Ghana Gov’t Won’t Build University For Votes – Sector Minister

Professor Kwesi Yankah
Professor Kwesi Yankah

Professor Kwesi Yankah, a Minister of State in charge of Tertiary Education has stated that President Nana Addo Dankwa Akufo- Addo led government is not interested in building universities simply for votes or as a mode of thanking supportive constituencies.

“Let me emphasise that this government led by Nana Addo Dankwa Akufo Addo is not interested in building Universities simply for votes or for that matter thanking supportive constituencies with Universities, and conversely denying constituencies of facilities and institutions, as sanctions for votes that have been thrown away to other parties”, he said.

Prof. Yankah who stated this in Wa during the 18th Congregation of the Wa campus of the University for Development Studies (UDS) noted that government would continue to encourage the setting up of Universities whose courses and programmes responded to the nation’s strategic needs and developmental priorities.

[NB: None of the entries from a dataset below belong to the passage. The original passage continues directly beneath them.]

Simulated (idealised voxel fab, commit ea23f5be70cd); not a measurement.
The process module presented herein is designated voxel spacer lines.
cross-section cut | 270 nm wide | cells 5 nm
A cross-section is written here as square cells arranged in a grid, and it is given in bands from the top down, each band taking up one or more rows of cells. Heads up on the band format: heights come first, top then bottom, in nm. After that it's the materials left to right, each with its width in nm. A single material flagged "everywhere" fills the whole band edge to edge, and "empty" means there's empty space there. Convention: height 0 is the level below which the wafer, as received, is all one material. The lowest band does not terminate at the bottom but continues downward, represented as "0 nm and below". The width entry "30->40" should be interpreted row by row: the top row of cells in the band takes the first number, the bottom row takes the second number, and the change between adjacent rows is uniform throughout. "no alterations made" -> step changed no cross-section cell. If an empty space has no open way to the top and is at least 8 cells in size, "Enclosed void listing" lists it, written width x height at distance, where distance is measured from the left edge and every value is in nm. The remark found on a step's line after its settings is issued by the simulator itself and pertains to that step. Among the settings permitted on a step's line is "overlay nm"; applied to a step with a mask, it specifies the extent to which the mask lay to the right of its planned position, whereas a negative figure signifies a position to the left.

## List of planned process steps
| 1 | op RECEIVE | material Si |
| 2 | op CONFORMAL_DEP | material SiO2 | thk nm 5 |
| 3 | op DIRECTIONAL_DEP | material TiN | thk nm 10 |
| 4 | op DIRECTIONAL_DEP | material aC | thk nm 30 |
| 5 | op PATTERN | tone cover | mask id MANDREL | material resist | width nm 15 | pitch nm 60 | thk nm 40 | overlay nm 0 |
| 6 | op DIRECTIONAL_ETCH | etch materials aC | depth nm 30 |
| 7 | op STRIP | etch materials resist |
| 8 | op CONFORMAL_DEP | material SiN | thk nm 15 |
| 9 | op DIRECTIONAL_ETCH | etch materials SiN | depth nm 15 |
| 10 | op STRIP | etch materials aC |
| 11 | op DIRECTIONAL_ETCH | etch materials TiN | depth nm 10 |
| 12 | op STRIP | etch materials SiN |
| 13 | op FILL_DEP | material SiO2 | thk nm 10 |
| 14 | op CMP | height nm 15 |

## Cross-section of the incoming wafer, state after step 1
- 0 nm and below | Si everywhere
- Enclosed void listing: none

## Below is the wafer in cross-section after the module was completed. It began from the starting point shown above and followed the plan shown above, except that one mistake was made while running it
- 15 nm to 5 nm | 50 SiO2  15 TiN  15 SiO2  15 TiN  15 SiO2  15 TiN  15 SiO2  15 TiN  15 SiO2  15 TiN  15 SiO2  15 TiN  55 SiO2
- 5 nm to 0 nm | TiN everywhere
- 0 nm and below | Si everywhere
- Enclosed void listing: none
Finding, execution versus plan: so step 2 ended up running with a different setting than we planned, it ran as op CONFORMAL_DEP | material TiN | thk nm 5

He said this explained the government’s enthusiasm in fulfilling the tenets of the 2015 Act that set up the University of Environmental and Sustainable Development at Somanya, with other campuses.

“As I speak now the Italian firm which was awarded the contract to start work at the University site in Somanya, is preparing to move to site before this November ends”, adding that architectural designs originally presented have undergone changes, and that all was set for the project to kick start.

Additionally, he announced that government would build a University at Bunso that will specialise in Agriculture and Agro-entrepreneurship on one hand, as well as have a school of Engineering and Technology.

The Minister of State in charge of Tertiary Education explained that in selecting Bunso, government took into consideration a pre-existing hub of agricultural related institutions that could network and transform the location into a formidable research triangle and a centre of excellence.

The institutions, he said included University College of Agriculture and Environmental Studies at Bunso, the Cocoa College (belonging to the Cocoa Board), the Cocoa Research Institute at Tafo, and a research facility belonging to the Council for Scientific and Industrial Research.

Prof. Yankah hinted that feasibility Studies on that project were currently being undertaken by a team of consultants from Korea working hand-in-hand with their Ghanaian counterparts.

“These Developments are bound to boost Ghana’s prospects in agricultural engineering and technology in furtherance of their national priorities”, he said.

“Similarly, we expect other Universities to diversify their programmes and introduce cutting edge programmes in science and technology that will attract the expected avalanche of graduates from Senior High School (SHS) and accelerate the process of industrialisation”, he added.

Prof. Yankah noted that part of the success of UDS was to balance the one-way migration from Northern to Southern Ghana, saying that had been possible through the utilisation of the education corridor to attract a good percentage of students from various parts of the country to UDS.

“But let’s work together and spread this pattern to other sectors of the economy, and enable migration to Northern Ghana also for trade, for jobs and for recreation”, he appealed.

He pleaded with the University to also use the vehicle of education in Northern Ghana to promote peace and step down functional fighting in the region.

A total of 2,338 students graduated from the Wa campus of UDS while a total of 3,024 would be graduating in Tamale on November 18, 2017.